One of the most difficult things to do!
That had to be the opening line of this article. Make no illusions. Having a bank account in the destination country is essential. In Mauritius, the bank account is crucial not only for practical reasons but because it stands as a pre-requisite for all residency permit schemes (except the employment / Professional Occupation Permit). Opening a bank account has proven to be more tedious, complex and ‘mission impossible’ type of assignment.
In fact, all permit schemes require that the applicant shows, at some point, the transfer of a minimum sum of money from their account in country of origin (or residence) to their bank account in Mauritius. The minimum transfer amounts are as follows:
- Investor Permit : USD50,000
- Self-employed Permit : USD35,000
- Retired Permit : USD1,500
Banks do not really seem to have understood the whole system. They simply are not coherent with the general strategy and system implemented by the Government through the Economic Development Board (EDB). Some banks are still asking the reason to open a account while having at hand all proof that applications for permits are being processed at EDB level. Still questioning the reasons for a bank account? Some banks require that the permit be produced to open an account… while the permit is issued after the applicant has transferred his funds to the account. The banks seem to have created a problem on their own just to complicate matters, out of the blue.
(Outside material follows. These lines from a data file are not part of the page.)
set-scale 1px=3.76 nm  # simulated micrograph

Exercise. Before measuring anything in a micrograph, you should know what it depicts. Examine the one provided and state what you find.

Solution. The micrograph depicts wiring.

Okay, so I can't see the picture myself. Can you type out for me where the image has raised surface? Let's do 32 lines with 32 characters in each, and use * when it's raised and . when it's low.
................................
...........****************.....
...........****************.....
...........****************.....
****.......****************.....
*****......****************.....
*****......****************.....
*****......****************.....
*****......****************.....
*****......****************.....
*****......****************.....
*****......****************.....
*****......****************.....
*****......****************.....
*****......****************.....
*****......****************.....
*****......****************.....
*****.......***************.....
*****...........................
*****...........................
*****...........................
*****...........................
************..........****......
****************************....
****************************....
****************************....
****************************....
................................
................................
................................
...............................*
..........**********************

I do understand that banks are primarily driven by the avoidance of ‘risk’ (unless you have a certain name or rank, or notoriety). I still do need someone to tell where the risk factor is, in a simple bank opening operation? While banks are reasonable, procedure wise, their fees and conditions are ridiculously high. So, the concept, as I see, is that everything is possible, but at the right price. The list of documents to be provided for the process is not the problem as we all understand that there are procedures and due diligence standards that should be rigorously followed.
What bothers me, and this has always been the case, are the silly questions which are totally out of place in a country which has set, as primary economic objective, to attract foreign capital and expertise. It is nonsensical! I would never have thought that operators, in a commercial / retail environment, would at some point overtake civil service in the silly questions race. What makes me frown is that while there seem to be a difference among banks, they all claim they are acting under the regulations of the Banking Act. It looks like each of them have a different version of that Act.
I do reckon that banks had to align themselves with international norms, more so when Mauritius has been on various black, grey and red (sorry, I don’t know the other colors) lists because of so many incentives and opacity granted to (dubious) businesses operating in the Global Business sector – what we call offshore sector. Make no mistake, we all know that those who want to benefit from secrecy, confidentiality and anonymity in their businesses have something to hide. Banks have been enjoying good times under this environment, and still do. Domestic (real, visible and tangible) businesses are paying the price, a kind of collateral damage which is necessary to prove that opening a bank account on the island is not a fancy thing. This sweet little maneuver is a love letter to international regulatory authorities (OECD, World Bank, etc.). The stakes are high, there’s just so much money in that offshore environment. We have football business, cricket business (India), fine-art, property, music / show-biz, air crafts, Yatchs, … almost everything in our jurisdiction.
Inflicting hardships on local (domestic) businesses is of no harm to bankers. They show their seriousness to international authorities while keeping a soothing hand on the thighs of offshore operators, or rather should I say ‘sharks’. I am not, in this article, even talking about financing, loans and other sweet little favors. I will not even bother writing on this subject. It will be like the National Geographic doing a series on Rainbow-colored Unicorns in the Wildlife, it will not make any sense to the common mortals among us.
All this to say that opening is a bank account is, by far, the most difficult thing you can expect in your relocation process. I might sound to be a bit sour on this, but I’m not a fan of all-glossy when it comes to promoting Mauritius as a serious relocation contender, for business, employment or retirement.
The destination keeps all its features but still it is good to draw attention to what’s not really working. May be that could help in improvements and efforts.